Multi objective Bayesian optimization with continuous search space

パラメータ:

• min_X (numpy.ndarray) -- The minimum value of each dimension of the search space.

• max_X (numpy.ndarray) -- The maximum value of each dimension of the search space.

• config (SetConfig object (physbo.misc.SetConfig))

• initial_data (tuple[np.ndarray, np.ndarray]) -- The initial training datasets. The first elements is the array of inputs and the second is the array of values of objective functions

• comm (MPI.Comm, optional) -- MPI Communicator

bayes_search(training_list=None, max_num_probes=None, num_search_each_probe=1, predictor_list=None, is_disp=True, disp_pareto_set=False, simulator=None, score='HVPI', interval=0, num_rand_basis=0, optimizer=None)

Performing Bayesian optimization.

パラメータ:

• training (physbo.Variable) -- Training dataset.

• max_num_probes (int) -- Maximum number of searching process by Bayesian optimization.

• num_search_each_probe (int) -- Number of searching by Bayesian optimization at each process.

• predictor (predictor object) -- Base class is defined in physbo.predictor. If None, blm_predictor is defined.

• is_disp (bool) -- If true, process messages are outputted.

• simulator (callable) -- Callable (function or object with __call__) Here, action is an integer which represents the index of the candidate.

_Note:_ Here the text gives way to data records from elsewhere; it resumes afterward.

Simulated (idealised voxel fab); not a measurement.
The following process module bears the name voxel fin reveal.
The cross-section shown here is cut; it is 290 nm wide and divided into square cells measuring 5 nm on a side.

• score (str) -- The type of aquision funciton. TS (Thompson Sampling), EI (Expected Improvement) and PI (Probability of Improvement) are available.

• interval (int) -- The interval number of learning the hyper parameter. If you set the negative value to interval, the hyper parameter learning is not performed. If you set zero to interval, the hyper parameter learning is performed only at the first step.

• num_rand_basis (int) -- The number of basis function. If you choose 0, ordinary Gaussian process run.

• optimizer (Optimizer object) -- Optimizer object for optimizing the acquisition function. If None, the default optimizer is used.

戻り値:

history

戻り値の型:

history object (physbo.search.discrete.results.history)

get_permutation_importance(n_perm: int, split_features_parallel=False)

Calculate permutation importance of models

パラメータ:

• n_perm (int) -- The number of permutations

• split_features_parallel (bool) -- If true, split features in parallel.

戻り値:

• importance_mean (numpy.ndarray) -- importance_mean (num_parameters, num_objectives)

• importance_std (numpy.ndarray) -- importance_std (num_parameters, num_objectives)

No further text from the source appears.